Sunday, April 29, 2018

chinese cocktail

2 dash Angostura Bitters
4 dash Crème de Noyaux (1/4 oz Tempus Fugit)
4 dash Curaçao (1/4 oz Pierre Ferrand)
1 spoon Sugar (omit)
Curlier Cognac (1 oz Courvoisier VS)
Rum (1 oz Rhum Barbancourt 8 Year)

Stir with ice, strain, and garnish with a lemon twist.
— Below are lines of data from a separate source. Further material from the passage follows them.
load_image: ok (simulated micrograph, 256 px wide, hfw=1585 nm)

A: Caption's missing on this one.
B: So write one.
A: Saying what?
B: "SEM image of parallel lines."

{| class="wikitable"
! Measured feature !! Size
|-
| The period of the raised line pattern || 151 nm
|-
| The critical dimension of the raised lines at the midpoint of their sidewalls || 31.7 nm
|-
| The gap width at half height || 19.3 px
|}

After the Moreaa Fizz, I decided to make the Chinese Cocktail in Louis Fouquet's 1896 Bariana which I was recently reminded of in my reading. The book pointed out that the better known Chinese Cocktail was published by Franck Newman in his 1904 American-Bar book, and Newman's recipe was adopted by Robert Vermeire and Harry McElhone; I made the latter drink as it appeared in the 1935 Old Waldorf-Astoria Bar Book. Whereas the better known Chinese Cocktail has rum, Maraschino, curaçao, grenadine, and Angostura Bitters, this one split the spirit base with Cognac, swapped the Maraschino for the also nutty crème de noyaux, and opted for sugar instead of grenadine, but overall, the general feel of the two is similar.
In the glass, the Chinese Cocktail came across almost tea like with fruit and tannin notes, so opting for a Chinese tea cup was surprising apt. On the nose, the lemon twist's oils joined Cognac and nutty noyaux aromas. Next, a dry cherry-like sip gave way to rum, brandy, and nutty apricot flavors on the swallow with a bitter clove and allspice finish.